Swiss Federal Council grants more time to non-financial counterparties to start reporting derivative transactions
The Council has shifted the start date of the derivative transactions reporting duty for small non-financial counterparties to January 1, 2024.

At today’s meeting, the Swiss Federal Council decided to bring into effect the derivative transactions reporting duty for small non-financial counterparties on January 1, 2024. The reporting duties of other market participants are not affected by the decision.
The Financial Market Infrastructure Act (FinMIA), together with the associated ordinance, entered into force on January 1, 2016. It regulates, inter alia, the organisation and operation of financial market infrastructures and market conduct concerning derivatives trading, including a reporting duty for derivative transactions. This reporting duty requires market players to report such transactions to central trade repositories. Currently, the reporting duty applies to financial counterparties (including banks and insurers) and certain non-financial counterparties.
The duty would have come into force on January 1, 2019 for small non-financial counterparties (e.g. industrial companies), but during its meeting on September 14, 2018, the Federal Council decided to bring the derivative transactions reporting duty for small non-financial counterparties into effect on January 1, 2024 and to extend the corresponding transitional period.

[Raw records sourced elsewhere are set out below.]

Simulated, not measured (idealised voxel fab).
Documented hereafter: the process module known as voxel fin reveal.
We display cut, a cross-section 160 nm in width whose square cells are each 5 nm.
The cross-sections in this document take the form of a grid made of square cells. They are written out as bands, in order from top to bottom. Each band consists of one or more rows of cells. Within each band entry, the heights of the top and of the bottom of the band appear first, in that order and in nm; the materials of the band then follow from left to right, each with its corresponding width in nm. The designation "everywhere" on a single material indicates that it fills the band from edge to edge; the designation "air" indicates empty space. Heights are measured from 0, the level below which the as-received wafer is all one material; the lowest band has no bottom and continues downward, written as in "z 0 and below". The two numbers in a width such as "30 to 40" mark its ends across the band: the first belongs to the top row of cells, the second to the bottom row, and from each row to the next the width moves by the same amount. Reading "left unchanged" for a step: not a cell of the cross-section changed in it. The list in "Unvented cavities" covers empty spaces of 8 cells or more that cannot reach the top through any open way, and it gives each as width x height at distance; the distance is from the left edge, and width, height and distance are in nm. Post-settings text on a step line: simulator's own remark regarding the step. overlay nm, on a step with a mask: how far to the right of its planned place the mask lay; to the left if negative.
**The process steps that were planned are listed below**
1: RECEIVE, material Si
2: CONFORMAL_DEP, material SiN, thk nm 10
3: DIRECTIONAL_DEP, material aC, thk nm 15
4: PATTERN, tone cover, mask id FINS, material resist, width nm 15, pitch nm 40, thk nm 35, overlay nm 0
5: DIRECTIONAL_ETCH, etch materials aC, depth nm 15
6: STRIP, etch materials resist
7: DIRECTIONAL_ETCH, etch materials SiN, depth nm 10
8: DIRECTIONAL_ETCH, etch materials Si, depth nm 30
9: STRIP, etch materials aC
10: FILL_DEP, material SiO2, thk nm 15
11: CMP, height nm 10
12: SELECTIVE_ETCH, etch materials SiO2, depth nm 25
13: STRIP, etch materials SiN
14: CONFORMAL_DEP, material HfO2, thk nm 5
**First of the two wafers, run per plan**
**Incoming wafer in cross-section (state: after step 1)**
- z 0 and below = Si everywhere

The Federal Council attributed its decision to the fact that the FinMIA is set to be reviewed in the coming years. This is partly because the body is already witnessing the emergence of certain international developments, for instance, in the European Union, and technological developments, especially in the fintech area, that could give rise to a revision of the FinMIA.
The Federal Department of Finance (FDF) will work on reviewing the FinMIA from 2019. Given these developments, the reporting duty for small non-financial counterparties is to be postponed until this review – and any adjustment to the FinMIA – have been completed.
Let’s recall that, in October last year, the Swiss Financial Market Supervisory Authority (FINMA) noted that it had come to its attention that non-financial companies had been facing operational complexities in attempting to implement derivative reporting requirements in application of the Financial Market Infrastructure Act (FMIA). This concerns derivative transactions by so-called small non-financial counterparties conducted with foreign counterparties.